Growing up in the 1970s and 80s, “Be a tidy Kiwi” was the catch cry used to galvanise and reform despicable social trashing behaviours. “Do the right thing” became popular saying also. Littering or trashing the environment has grown along with our consumer focused society. These campaigns died off during the 90s and 2000s, however, there seems to be another uprising and call to action to tackle this filthy stuff. Founded by the Litter Council in 1969, the Keep New Zealand Beautiful campaign is back with Mama Nature to engage the public in their crusade to clean things up. It seems we’ve become increasingly untidy and there’s statistics to prove it. But I won’t bore you with these, instead, here’s a couple of images to really get you fuming.


                         Rubbish on the beach. Source: Tony Kokshoorn, (2018).


                          More rubbish on another beach somewhere. Source: RNZ, (2018).

You all know that we need to clean up many things in NZ, roadsides and drain-ways adjacent to roads would be a good start. If there was as much effort put into advertising the consumption of products put into what to do with the leftovers, there’d be alot less trash scattered about. But that’s just not how it works you say?

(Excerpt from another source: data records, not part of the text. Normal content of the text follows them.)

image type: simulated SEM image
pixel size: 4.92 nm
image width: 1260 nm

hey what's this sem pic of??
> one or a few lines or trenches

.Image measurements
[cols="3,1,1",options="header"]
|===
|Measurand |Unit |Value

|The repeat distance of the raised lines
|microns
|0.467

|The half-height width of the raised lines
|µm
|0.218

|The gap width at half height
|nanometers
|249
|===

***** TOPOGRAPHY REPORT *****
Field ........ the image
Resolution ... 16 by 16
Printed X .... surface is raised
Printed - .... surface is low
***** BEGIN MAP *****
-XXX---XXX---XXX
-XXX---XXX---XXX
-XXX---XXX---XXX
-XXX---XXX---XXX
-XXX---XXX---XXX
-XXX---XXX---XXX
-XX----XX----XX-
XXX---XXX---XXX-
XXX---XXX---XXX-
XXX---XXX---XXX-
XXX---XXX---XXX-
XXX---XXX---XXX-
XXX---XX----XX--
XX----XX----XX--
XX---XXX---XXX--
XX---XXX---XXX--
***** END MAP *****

Well, try looking at it from this perspective then. Our society has no collective focus except for what we're told to focus on. The inventor of public relations (Edward Bernays) employed techniques of social engineering to influence the masses. According to Waking Times, “Bernays transformed a mostly rural agrarian based society into a homogenised culture of consumers and devout statists”. Bernays believed that the public needed to be directed in their actions due to their irrational responses and saw it as his duty to manipulate public ideals for the benefit of big businesses. Many techniques developed by Bernays have evolved into what we now know as modern marketing and public relations.

Modern news media methodology combined with current economic ideology (neoliberalism) feeds into the complex socio-cultural mix. With economic growth seen as the ‘end goal’ and social / environmental well-being thought of as an externality, it’s no wonder mindless consumerism behaviours prevail. And littering is just one of these behaviours.

So, if we can be conditioned to be 'good consumers', we can also be conditioned to behave in ways that align with desirable social and environmental outcomes. For example, reducing litter in public places and cleaning up the mess behind those who’re less responsible. There needs to be a new catch cry for the new generation of super consumers, one that wakes them from their zombie like daze. Something hard hitting and trendy for us to align with. Something that brings us to our senses and causes people to think for a change. Something like, 'don't be an egg, put your rubbish in the appropriate receptacle aoww'. If 'ghost chips' can attract the attention of mainstream Aotearoa, then so could 'don't be an egg'.